The previous empirical correlations for the convection coefficient are for single-phase fully developed turbulent flow. The complex flow path through the manifold and monochromator assembly is not accurately represented by the `ideal' configurations used in determining these relationships. As an improvement for our crystal-to-manifold interface, we can include the effect of entrance configurations on single-phase, simultaneously developing velocity and temperature fields, which has been investigated by Molki (1987 ). Their experimental research has shown that the Nusselt number near the entrance at a distance x is given by the following relationship,

$[{{{\rm Nu}_{m,T}}\over{{\rm Nu}_\infty}}=1+{C\over{\left({x/D}\right)^n}},\eqno(3)]$

where Nu_m,T is the mean Nusselt number with a constant temperature wall condition, Nu_∞ is the fully developed turbulent-flow Nusselt number from equations (1) and (2), x is the distance from the entrance, D is the diameter of the port, and the coefficients C and n are given below for a square entrance. Molki (1987) expressed these coefficients for a square entrance and Pr ≅ 2.5 as

$[C=23.99\,{\rm Re}^{-0.230}\quad{\rm and}\quad n=0.815-2.08\times10^{-6}\,{\rm Re}.]$

In the current APS sector 1 monochromator design, the transition from the large single 13.5 mm-diameter port of the manifold to the seven smaller 3.2 mm-diameter ports of the silicon crystal is more accurately represented by this type of square entrance condition. Using the relationship given in equation (3) for single-phase, simultaneously developing turbulent flow with x at the center of the monochromator, the average convection heat-transfer coefficient is increased by about 50%. At distances near the entrance (<10 mm) the effect of the simultaneously developing flow is approximately 90%. The improved value for the Nusselt number for a flow rate of 7.0 l min⁻¹ is found to be about 9000 W m⁻² K⁻¹. A more accurate value must be determined empirically for this specific monochromator configuration. For this current study, upper and lower bounds for the convection coefficient were used and are 5000 to 20000 W m⁻² K⁻¹, respectively.

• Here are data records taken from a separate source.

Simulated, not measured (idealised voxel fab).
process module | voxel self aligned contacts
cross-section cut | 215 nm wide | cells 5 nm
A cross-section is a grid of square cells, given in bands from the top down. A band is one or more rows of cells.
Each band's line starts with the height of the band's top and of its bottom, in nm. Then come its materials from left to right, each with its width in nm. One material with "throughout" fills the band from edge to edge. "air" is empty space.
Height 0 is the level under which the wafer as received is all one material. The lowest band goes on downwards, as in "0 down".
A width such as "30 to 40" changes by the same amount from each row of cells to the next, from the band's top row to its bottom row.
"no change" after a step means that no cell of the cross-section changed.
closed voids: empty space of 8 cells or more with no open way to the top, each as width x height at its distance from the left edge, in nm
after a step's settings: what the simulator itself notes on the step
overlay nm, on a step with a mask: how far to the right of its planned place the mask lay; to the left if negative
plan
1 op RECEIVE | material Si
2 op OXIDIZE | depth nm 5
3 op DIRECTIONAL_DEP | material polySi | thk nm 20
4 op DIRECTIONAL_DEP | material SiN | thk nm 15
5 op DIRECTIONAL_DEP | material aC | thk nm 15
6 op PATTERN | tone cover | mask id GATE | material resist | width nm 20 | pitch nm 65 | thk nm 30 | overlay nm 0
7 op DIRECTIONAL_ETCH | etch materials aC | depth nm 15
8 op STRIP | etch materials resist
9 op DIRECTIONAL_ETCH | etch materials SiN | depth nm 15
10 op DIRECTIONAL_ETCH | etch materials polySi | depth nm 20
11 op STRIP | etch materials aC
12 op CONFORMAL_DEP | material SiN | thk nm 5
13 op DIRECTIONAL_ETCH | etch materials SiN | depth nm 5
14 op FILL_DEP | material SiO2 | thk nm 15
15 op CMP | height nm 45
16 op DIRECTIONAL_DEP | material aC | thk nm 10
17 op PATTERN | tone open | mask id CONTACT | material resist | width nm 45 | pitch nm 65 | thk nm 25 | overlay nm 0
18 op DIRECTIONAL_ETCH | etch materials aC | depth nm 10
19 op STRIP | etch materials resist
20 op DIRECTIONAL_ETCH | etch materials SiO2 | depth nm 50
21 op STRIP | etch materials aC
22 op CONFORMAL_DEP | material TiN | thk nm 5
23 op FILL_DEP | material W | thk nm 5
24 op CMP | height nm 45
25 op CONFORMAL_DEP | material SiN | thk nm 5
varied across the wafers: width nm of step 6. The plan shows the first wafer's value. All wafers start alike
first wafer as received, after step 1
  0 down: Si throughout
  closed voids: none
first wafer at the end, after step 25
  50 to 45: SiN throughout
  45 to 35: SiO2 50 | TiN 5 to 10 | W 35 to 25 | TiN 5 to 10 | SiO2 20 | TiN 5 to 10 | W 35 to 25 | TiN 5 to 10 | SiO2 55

The thermal and structural accuracy of the finite element model near and within the footprint of the beam, i.e. the region with the high thermal heat flux or heat generation, was negligibly affected by the above-described simplification of the finite element model. In the simplified model, the finite element mesh was allowed to be coarse in regions with slight temperature gradients, e.g. near the coolant ports. However, in the beam footprint and the material adjacent to it, i.e. regions with high temperature gradients, appropriately sized smaller elements were used. The local element size (x = 0.25 mm, y = 0.25 mm, z = 1.0 mm) in this region was identical in both models. A comparison of the peak temperatures within the footprint of the beam between these simulations indicated that there is a negligible loss in the accuracy (<2%) with the simplified model (Table 4). Consistent beam parameters, a single uniform volumetric heat-generation load of 550 W (275 W for the half-model) and a convection coefficient of 20000 W m⁻² K⁻¹ were used in both models.

Table 4
Finite element model comparison

Model	Maximum temperature (K)
Detailed with 7 ports	242.9
Simplified with 1 port	247.2

As indicated from Table 4, the prediction of the simplified model is more conservative, e.g. the maximum temperature and associated thermal distortion will be slightly higher than that predicted by the detailed model. The loading parameters of the simplified model could be modified to exactly match the maximum temperature of the detailed model. However, for this analysis the slight conservatism of the simplified model in the predicted thermal response of the silicon crystal will be maintained.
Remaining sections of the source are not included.